It doesn’t need to be ambitious either. If you’re just starting out, sit down and take stock of where you were a year ago, where you are today and how much farther you need to go in the next three years to shape your five-year plan. Are you behind or ahead of where you thought you would be by now?
Then ask yourself why. For my client, staying at her job for a year meant she would qualify for some certifications and training that would help move her into her desired career. Even though it took her longer, this was something she was more than willing to do.
“Planning is bringing the future into the present so that you can do something about it now.” – Alan Lakein
4. Be forgiving often
This is about forgiving yourself, especially when you don’t want to get out of bed, don’t want to have that difficult conversation, don’t want to sign those papers or show up for what you know will be more bad news. Spend time outdoors and breath.

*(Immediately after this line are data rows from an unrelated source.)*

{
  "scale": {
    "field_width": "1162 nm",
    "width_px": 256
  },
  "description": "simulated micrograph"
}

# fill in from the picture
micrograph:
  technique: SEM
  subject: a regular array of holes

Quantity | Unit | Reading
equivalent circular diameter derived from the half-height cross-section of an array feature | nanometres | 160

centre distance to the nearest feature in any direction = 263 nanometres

Spend time with your children or your pets (or both). Go for long walks in nature. Do anything that will help restore your balance. Find a trusted friend or professional that will listen to you, but most of all, don’t be hard on yourself. If you couldn’t handle it, you wouldn’t be going through it, and having that mindset actually puts you in a position of power.
For my client, eventually she met someone new, she spent quality time with her mother before her passing, and she is now a registered nurse. Being a leader is not what you do; it’s who you are. Sometimes who you are has to be very strong.